The "simple standard of God's word"

[Anthony Norris Groves]


AT A TIME when many Protestants in Europe and America had barely begun to think about world mission, Anthony Norris Groves (1795–1853) introduced a new idea to his circle of friends from various denominations. It was a simple idea but one that would have far-reaching consequences.

Norris Groves (as he was usually called) started his adult life as a dentist and then trained to be a missionary with the Church of England before adopting a radically different approach.

Ignoring 1,800 years of Christian history with its accumulated institutions and traditions, Groves proposed to do exactly as the earliest Christians did. In the New Testament itself, he sought to discover the mind of the Lord on matters relating to church and mission. In 1825 he introduced this idea in a small booklet called Christian Devotedness, and he later declared:

My great desire has been to cast myself on the word of God, that every judgment of my soul concerning all things may be right, by being, in all, the mind of God.

In 1829 Groves gave up his lucrative profession, vacated his large house, and took his wife, Mary, and his three young children to the heart of the Muslim world—Baghdad. There they looked to their Lord alone to guide and to provide. 

Determined to live by faith, they sought to follow the instructions they found in Scripture. “My earnest desire,” he said, “is to re-model the whole plan of missionary operations so as to bring them to the simple standard of God’s word.”


at the feet of jesus

Christian Devotedness came into the hands of George Müller, and the booklet moved him deeply. He experienced something, he said, that was “like a second conversion.” It was an entire and full surrender of heart. I gave myself fully to the Lord. Honour, pleasure, money, my physical powers, my mental powers, all was laid down at the feet of Jesus, and I became a great lover of the word of God. 
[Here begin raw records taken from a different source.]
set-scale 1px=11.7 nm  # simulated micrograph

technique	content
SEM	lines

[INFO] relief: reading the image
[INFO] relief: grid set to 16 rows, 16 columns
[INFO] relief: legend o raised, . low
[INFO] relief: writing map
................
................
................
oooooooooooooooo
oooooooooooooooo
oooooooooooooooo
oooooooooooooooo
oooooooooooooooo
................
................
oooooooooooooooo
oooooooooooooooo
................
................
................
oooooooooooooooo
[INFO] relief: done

From that point onward, the names of Groves and Müller were inseparably linked. As the Groves family set out for Baghdad in 1829, they left behind a young tutor who had lived with them for two years and greatly admired their faith. His name was Henry Craik (1805–1866), and he became George Müller’s closest colleague.

A few months later, Müller himself stayed in the house vacated by Groves, and there met Groves’s sister Mary (1797–1870). The following year they were married; Mary Müller’s motherly warmth and affection toward the orphans went far in providing a happy home for them all. 

George and Mary Müller continued to receive news from her brother in Baghdad and later India, along with further booklets developing ideas that reappear in Müller’s Narrative of the Lord’s Dealings.

Though Müller later became the Brethren movement’s best-known and most influential leader, Groves inspired and deeply affected its earliest phases. Groves has also been called “the father of faith missions,” as Müller, Hudson Taylor (1832–1905), Watchman Nee (1903–1972), Bakht Singh (1903–2000), and many others adopted his principles of living by faith.

But his chief legacy lies in his simple resolve to ignore church traditions and do as the earliest Christians did, taking “the early church” as a God-given model to be applied in every culture and every age.


By Robert Bernard Dann

[Christian History originally published this article in Christian History Issue #128 in 2018]

Robert Bernard Dann is the author of Father of Faith Missions: The Life and Times of Anthony Norris Groves (1795–1853), The Primitivist Ecclesiology of Anthony Norris Groves, and The Primitivist Missiology of Anthony Norris Groves.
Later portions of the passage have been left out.